Gangsta granny and little gits
I don’t know how you play it when a kid pushes your kid in the playground, but me? First and foremost, I check to see if the kid's mum’s watching, and how big she is, and if could I take her in a fight. It’s only once all boxes are ticked/crossed that I’ll give the kid a little nip, and a glare, and possibly a veiled threat (or an unveiled one, depending on the severity of the crime. Just last week I was at a play centre, and a little girl pushed Frankie and then kneed - fucking KNEED - Alice, and, once I’d established the mum situation, I flew to the top of the jungle gym to threaten the kid with all manner of unrepeatable threats).
My mum, on the other hand, doesn’t give a SHIT about other parents. Never has. We were at a playground this week, and I was tinkering on my phone (soz), and suddenly I heard "oi Oi OI, you little GIT" and saw my mum speeding across the sandpit in a way unbecoming for a 60-year-old nanna. And I went cold, because I had a sudden flashback to the Channel 7 Teddy Bears' Picnic circa 1985, when a man - a dad, presumably, although child protection laws were admittedly rather more lax back in the 80s - took me off the merry-go-round and replaced me with his own kid. Can you imagine if he tried that shit in 2015? Facebook would melt, and Today Tonight would have to cancel all scheduled programming for the forseeable. My mum went apeshit. I mean, yes, most mums would go apeshit in that situation, but my mum went PROPER APESHIT, to the point where the man threatened to call the police. I remember that. I also remember not sleeping that night, waiting for the local constabulary’s knock at the front door. My mum laughed when I reminded her of this, and admitted that she did ‘go for him, yes’, which made me worry a little more about how this modern-day playground situation was going to unfold.

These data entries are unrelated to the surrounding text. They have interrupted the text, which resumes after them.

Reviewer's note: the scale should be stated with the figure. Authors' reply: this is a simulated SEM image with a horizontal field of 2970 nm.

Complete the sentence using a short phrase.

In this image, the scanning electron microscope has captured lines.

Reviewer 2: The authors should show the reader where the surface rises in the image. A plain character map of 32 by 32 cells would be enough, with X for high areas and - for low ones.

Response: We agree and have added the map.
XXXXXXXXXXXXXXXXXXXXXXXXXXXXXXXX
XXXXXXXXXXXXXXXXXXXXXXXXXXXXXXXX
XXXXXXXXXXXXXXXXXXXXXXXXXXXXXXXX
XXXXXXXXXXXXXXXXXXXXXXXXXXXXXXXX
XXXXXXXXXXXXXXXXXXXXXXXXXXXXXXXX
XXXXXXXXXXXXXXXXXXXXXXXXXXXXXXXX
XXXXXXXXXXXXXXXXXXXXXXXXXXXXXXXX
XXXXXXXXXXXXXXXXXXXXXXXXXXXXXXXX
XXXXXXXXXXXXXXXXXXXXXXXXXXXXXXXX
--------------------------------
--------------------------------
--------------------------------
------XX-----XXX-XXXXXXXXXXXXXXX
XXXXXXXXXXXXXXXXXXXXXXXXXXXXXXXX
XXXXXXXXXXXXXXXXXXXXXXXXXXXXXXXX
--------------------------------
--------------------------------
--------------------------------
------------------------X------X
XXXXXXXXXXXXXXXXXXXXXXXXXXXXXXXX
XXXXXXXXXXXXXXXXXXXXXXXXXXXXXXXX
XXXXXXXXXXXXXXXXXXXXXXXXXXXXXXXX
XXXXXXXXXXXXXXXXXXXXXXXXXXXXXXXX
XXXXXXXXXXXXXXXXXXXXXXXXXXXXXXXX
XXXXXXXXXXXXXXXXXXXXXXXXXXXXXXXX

I’m ashamed to say I hid. I HID behind a concrete elephant, as my mum went right up to a small girl child - no older than six - and called her - yes - a little git, and told her what she’d do if she tried touching Alice again (unrepeatable). Which - again - reminded me of the time Christian Van Der KEMPT (not his real name! Close, but not quite, not since I got an email from someone whose name I DIDN’T change in a blog post, and Paul decided it was time to get a solicitor on speed dial) kept pinching me in Mrs Macri’s year one class, so my dad took him to one side for a little chat one day after school. Again, child protection laws weren’t what they are today, and my dad’s mafia-style intervention did the trick. Christian Van Der KEMPT never pinched this kid again!
Back to 2015, and a health-and-safety-passed playground, and my mum threatening a small girl … under the watchful gaze of HER mum (I mean the kid’s mum, not my mum’s mum. If my mum’s mum - Nanny Ivy - had been there, the kid’s feet wouldn’t be touching the fucking floor, she’d have smacked her so far on to Wanneroo Rd. Nanny Ivy is fierce). Anyway, I just stood very still and tried to blend in with the concrete elephants because I knew that this could not end well. The git mother was in a gang of mummas - a mothers’ group, if you will - so she had her army ready and prepared. My mum was on her own, cos there was no way I was going to admit to knowing her.
Things took a turn for the worse when the little git ran up to her mum and started crying and pointing at my mum, and I prayed to the good lord that I don’t believe in to open up the earth and swallow me up, but - and here’s the bit that almost could restore your faith in the almighty - the mother didn’t speak English! Not very well, anyway! I mean, well enough to order a coffee in Waldecks, yes, but not well enough to understand the underlying connotations of ‘oi oi oi, you little git’. Good eh?
Also, the fact that her daughter was a little git was obviously old news, because git mum just rolled her eyes and sent the kid over to apologise. Apologise!
Rest assured, this could’ve ended very differently. It could’ve been the Channel 7’s Teddy Bears’ Picnic all over. But today? Today we got lucky.